Rev 17:1-2: Then one of the seven angels who had the seven bowls came and spoke with me, saying, "Come here, I will show you the judgment of the great harlot who sits on many waters, with whom the kings of the earth committed acts of immorality, and those who dwell on the earth were made drunk with the wine of her immorality."
o Sinclair Ferguson offers
this apt reflection regarding Belshazzar:
“Belshazzar is perhaps the supreme Old
Testament parallel to the rich fool in Jesus’ parable.”
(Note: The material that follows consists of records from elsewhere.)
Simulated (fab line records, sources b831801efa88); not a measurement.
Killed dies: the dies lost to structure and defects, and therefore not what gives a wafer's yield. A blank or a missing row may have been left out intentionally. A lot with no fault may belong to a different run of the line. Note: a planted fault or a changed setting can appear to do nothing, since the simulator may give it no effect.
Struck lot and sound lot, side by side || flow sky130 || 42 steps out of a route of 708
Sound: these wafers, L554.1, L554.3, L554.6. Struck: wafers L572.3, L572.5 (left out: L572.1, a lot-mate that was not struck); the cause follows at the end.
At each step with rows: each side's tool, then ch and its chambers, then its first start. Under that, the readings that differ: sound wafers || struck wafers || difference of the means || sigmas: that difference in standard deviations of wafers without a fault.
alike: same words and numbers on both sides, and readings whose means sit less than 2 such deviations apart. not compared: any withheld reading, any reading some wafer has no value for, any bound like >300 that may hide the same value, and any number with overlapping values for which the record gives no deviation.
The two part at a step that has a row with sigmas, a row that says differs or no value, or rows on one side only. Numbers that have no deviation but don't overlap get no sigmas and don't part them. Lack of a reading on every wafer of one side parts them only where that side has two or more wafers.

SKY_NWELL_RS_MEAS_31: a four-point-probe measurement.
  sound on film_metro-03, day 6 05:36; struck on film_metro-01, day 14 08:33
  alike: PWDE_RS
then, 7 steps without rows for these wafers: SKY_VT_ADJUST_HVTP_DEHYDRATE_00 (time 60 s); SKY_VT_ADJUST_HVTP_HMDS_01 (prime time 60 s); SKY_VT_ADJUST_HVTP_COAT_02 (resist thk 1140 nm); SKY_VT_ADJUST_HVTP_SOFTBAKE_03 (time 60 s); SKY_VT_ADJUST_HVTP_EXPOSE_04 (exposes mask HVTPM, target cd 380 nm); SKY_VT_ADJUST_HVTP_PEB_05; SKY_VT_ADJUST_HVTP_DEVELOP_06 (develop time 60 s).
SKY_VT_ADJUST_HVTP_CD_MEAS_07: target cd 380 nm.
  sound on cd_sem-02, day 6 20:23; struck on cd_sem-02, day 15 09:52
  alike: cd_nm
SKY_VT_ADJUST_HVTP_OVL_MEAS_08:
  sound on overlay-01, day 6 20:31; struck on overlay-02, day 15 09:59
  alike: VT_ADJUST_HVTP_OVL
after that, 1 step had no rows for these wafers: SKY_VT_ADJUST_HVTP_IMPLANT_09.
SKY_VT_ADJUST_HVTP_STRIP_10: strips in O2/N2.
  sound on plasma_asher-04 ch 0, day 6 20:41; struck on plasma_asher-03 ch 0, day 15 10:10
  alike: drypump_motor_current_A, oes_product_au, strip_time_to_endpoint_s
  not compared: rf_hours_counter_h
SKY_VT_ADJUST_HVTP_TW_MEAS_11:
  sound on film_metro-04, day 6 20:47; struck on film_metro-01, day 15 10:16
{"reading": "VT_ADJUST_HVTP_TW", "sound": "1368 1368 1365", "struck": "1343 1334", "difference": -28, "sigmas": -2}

Like the rich fool of Luke 12:16-21, Belshazzar was purely
a man of the “here-and-now,” leaving no room in his daily deliberations for God
and utterly destitute of any significant life-purpose other than the poor and paltry
cause of self. Likewise, even as the rich fool’s illusion of security
lay in the abundance of his many possessions, so too was Belshazzar’s ill-founded
confidence centered upon the material—namely, Babylon’s mud bricks and
its vast storehouse of stockpiled provisions. In both cases, neither worldly strategies
nor material wealth would serve to rescue either Belshazzar or the rich fool from
experiencing a sudden and unanticipated death and a subsequent outpouring of
catastrophic Divine judgment.
o Belshazzar is depicted
by Daniel as the consummate nihilist, wallowing in a self-created milieu
of intoxication, gluttony, and sensuality, crowned with his blasphemous acts of
impiety and sacrilege. It could also be well-observed that Belshazzar
ultimately demonstrates contempt even for the founding-ideals of Babylon
itself. Standing in contrast to the great Nebuchadnezzar—who was at least sincere
in his promotion of the nation’s interests, and studious in his attempts to
uphold its values and ideals—Belshazzar may be accurately characterized in his smallness
as one who was quite unburdened by any sort of lofty principles or higher worldview.
o
Interestingly,
the ancient historian Xenophon strongly concurs with Daniel’s assessment
of the King’s character. In reference to the last (unnamed) King of Babylon, Xenophon
refers to him as “young” and “impious,” ascribing to him various moral outrages
and shocking abuses of authority.
o In one such case,
Xenophon relates (Cyropaedia, 4.6.1-6) that the king cruelly murdered
with his own hand a young nobleman, the only son of the high official Gobryas,
who had made the mistake of besting the king in a hunting expedition. After
being bidden by the king to do his best, the young man demonstrated his acumen
with a spear in killing both a bear and a lion after the king had missed both. Hot
with a jealous rage, Belshazzar proceeded to snatched a spear from an attendant
and slew the young man—who was later poignantly described by his father in an
interview with Cyrus the Great as “my son, my only, well-loved son;” a
mere youth sporting his first “peach-fuzz” of a beard.
o In another such case,
Xenophon relates that the son of a very high official, a courtier named Gadates,
was seized and “unmanned” (i.e., castrated) by King Belshazzar at a banquet
where they had been drinking together—simply because one of the king’s
concubines had praised Gadates for his handsomeness and remarked that the woman
who would one day be his wife would indeed be counted most fortunate. In a
jealous rage, the king had the young man transformed into a lifelong eunuch (Cyropaedia,
5.2.28).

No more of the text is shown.